Dr. Ephraim Kamuhangire, Senior Presidential Advisor on Culture wrote in The New Vision, Friday, September 2, 2011, under the headline “There is value in pastoralists.” He was responding to an article by Nwoya woman Member of Parliament (M.P), Lilly Adong, which had appeared in the same paper on August 24. Adong’s article was, in turn, a response to an article by Bosco Ochira in the same paper of August 18. All the three articles were about the invasion of Nwoya by Balaalo.
Dr. Kamuhangire made some factual errors, which must not go uncorrected. He claims that records of the 1931 population census show that there were 30 Balaalo in Kyoga, then part of Lango District. What has that number got to do with the current and on-going invasion of various districts by Balaalo? Quoting ancient figures does not help solve the problems being caused to other Ugandans by the Balaalo.

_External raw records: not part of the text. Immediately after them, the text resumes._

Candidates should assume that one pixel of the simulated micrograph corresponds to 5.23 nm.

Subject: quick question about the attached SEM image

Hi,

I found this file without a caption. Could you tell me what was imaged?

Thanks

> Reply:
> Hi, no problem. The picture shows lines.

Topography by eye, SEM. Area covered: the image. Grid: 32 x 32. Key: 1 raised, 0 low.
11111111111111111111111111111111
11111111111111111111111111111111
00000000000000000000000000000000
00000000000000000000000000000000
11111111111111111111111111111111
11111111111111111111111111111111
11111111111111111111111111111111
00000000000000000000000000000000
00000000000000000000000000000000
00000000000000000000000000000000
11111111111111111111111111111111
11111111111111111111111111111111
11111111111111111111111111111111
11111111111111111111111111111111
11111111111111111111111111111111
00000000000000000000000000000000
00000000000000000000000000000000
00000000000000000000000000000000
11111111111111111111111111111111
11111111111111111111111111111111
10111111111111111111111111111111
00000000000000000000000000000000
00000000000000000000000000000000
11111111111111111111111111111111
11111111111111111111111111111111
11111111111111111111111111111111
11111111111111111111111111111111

It is true that the cattle of Balaalo destroy people’s crops in Nwoya. The presence of Balaalo cannot, therefore, be of value to the people whose crops are being destroyed. Hon. Adong was irrefutably clear and correct on this. In addition, the Balaalo are so arrogant that no reasonable person would welcome them. A story is told of a Mulaalo whose cattle destroyed two acres of somebody’s cassava in Nwoya, telling that person that “my cattle only eat the leaves but not the tubers which are in the ground.”
Kamuhangire does not seem to know the difference between pastoralism, nomadism and ranching. It is pastoralism that normally translates results in nomadic and transhumant society while ranching is an industry. To compare the ranches in Kiruhura with pastoralism which the Balaalo invaders are trying to export to Nwoya and elsewhere is to miss the point.
It is a big lie and a deliberate attempt to re-write history to state, as Dr. Kamuhangire did, that: “I need not remind us of the role the pastoralists played in the Lake Kyoga basin in the 1960s and 1970s in the establishment and sustenance of the Soroti meat packers.” There were no pastoralists, who owned animals, at the time in the Lake Kyoga basin. The Balaalo who were in Teso, Lango and Acholi at the time were employed as labourers to look after the cattle of the indigenous owners. We had one in our village called “Yowana”. They were paid in kind by milk and ghee. Later they started stealing the animals they were entrusted with and they were all chased away. The responsible UPC government had set up government ranches to supply Soroti meat packers, whose capacity was 2000 animals per day, to ensure constant and reliable supply.
The protection and promotion of Fundermental and Other Human Rights and Freedoms provided in Chapter Four of the 1995 Constitution are very clear. They have been part of all our constitutions since 1962. Article 29 (2)(a), which Dr. Kamuhangire, and others like him, seem to misinterpret does not protect the Balaalo who move to occupy land in other districts by force. It reads: “29. (2) Every Ugandan shall have the right – (a) to move freely throughout Uganda and reside and settle in any part of Uganda;” It is about the right of an individual, not a group of Balaalo moving with their animals on lorries and trailers to go and off-load them on other people’s land at night and at gun-point. People like Dr. Kamuhangire who support this method of land acquisition are the enemies of the integration of Ugandans as intended by the Constitution.
Dr. Kamuhangire says if there are Balaalo still left in Nwoya, they should be protected and those who have left should be encouraged to return. Protected and encouraged to return by who? By the state? Where would that leave the sanctity of land ownership? How can anybody advocate for the protection of invaders? The invaders must go, and they will go.
The most laughable and most unfortunate statement made by Dr. Kamuhangire is that allowing pastoralists to remain in Nwoya would provide employment to Acholi and the district would develop. Employment to do what? To look after and milk their cattle on our own land occupied without our consent? Pastoralists are by nature intrawards, incestuous, hardy, always seeking domination of neighbouring settled cultivators and troubling central governments. They will never employ anybody from a different group. So, what is Dr. Kamuhangire talking about?
The people of Nwoya and the people of Acholi as a whole are united against any move to grab their land. I call upon the Acholi MPs in the 9th Parliament to forget their partisan differences, unite and continue to spearhead the struggle to defend our heritage and the only asset left – The Land.